More Aussies to drive EVs but cost remains a speed bump

Thousands more electric vehicles are expected to hit Australian roads in the next five years with 40 per cent of motorists saying they plan to shift to the technology,  a study shows.

But the University of Sydney research also found a large number of drivers can't afford to upgrade to an EV, while a minority just aren't interested in making the switch. 

The findings came after a separate study identified hybrid vehicles as a rising option for consumers, following record-breaking sales for low-emission cars in the first three months of this year. 

The University of Sydney's Transport Opinion Survey quizzed 1030 adults about future vehicle purchase intentions and found two in five intend to drive an electric vehicle in the next five years.

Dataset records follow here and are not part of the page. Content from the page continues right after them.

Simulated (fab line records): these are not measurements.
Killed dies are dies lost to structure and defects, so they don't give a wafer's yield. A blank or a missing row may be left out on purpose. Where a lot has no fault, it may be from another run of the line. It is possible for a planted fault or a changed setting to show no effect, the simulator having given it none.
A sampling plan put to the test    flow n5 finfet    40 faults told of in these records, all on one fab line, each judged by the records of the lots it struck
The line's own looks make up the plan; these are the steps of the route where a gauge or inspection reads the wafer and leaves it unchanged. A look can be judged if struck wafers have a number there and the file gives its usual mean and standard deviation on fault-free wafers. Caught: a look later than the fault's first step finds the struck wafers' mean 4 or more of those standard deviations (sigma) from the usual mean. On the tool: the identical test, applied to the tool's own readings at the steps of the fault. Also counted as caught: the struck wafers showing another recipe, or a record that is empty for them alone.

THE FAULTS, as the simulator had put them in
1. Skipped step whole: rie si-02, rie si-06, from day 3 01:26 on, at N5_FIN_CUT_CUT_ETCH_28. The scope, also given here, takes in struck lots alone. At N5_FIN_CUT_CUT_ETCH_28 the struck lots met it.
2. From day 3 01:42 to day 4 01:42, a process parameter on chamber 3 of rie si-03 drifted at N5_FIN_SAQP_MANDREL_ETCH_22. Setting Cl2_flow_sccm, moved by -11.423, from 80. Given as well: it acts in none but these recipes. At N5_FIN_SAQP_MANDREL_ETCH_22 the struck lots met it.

Of that figure, four per cent already owned an EV, nine per cent are considering a purchase in the next 12 months, and 27 per cent are weighing up whether to buy in the next five years.

But price remains a sticking point with 44 per cent saying they can't afford a battery-powered vehicle, and 15 per cent saying they aren't interested.

University of Sydney Institute of Transport and Logistics Studies director David Hensher said the findings proved there are barriers to reducing transport emissions in Australia. 

"This survey shows there remains a challenge to improving the affordability of EVs and convincing more than half of Australians they are an alternative to your standard internal combustion engines," he said. 

Prof Hensher said there are also questions about whether EV adoption would slow down once the 40 per cent of drivers intending to buy a vehicle have done so.

Meanwhile, Roy Morgan research released this week found EV buying intentions are still rising, with 607,000 EVs expected to be on roads in the next four years - 37,000 more than last year's forecast.

The popularity of hybrid vehicles is also rising with the survey of more than 1000 people estimating another 1.27 million low-emission vehicles will be sold over the next four years, up 154,000. 

"The types of vehicles that Australians intend to buy are changing rapidly," Roy Morgan CEO Michele Levine said.

The survey also found diesel vehicles are falling out of favour with sales estimates down by 130,000 to 498,000 vehicles, making them less popular than EVs for the first time.

Figures from the Federal Chamber of Automotive Industries also confirm the sales trend for EVs, with more than 25,000 sold between January and March this year compared to more than 17,000 last year.

Hybrid vehicles are also more popular, with sales of more than 35,000 models in the first three months, compared to more than 16,000 previously.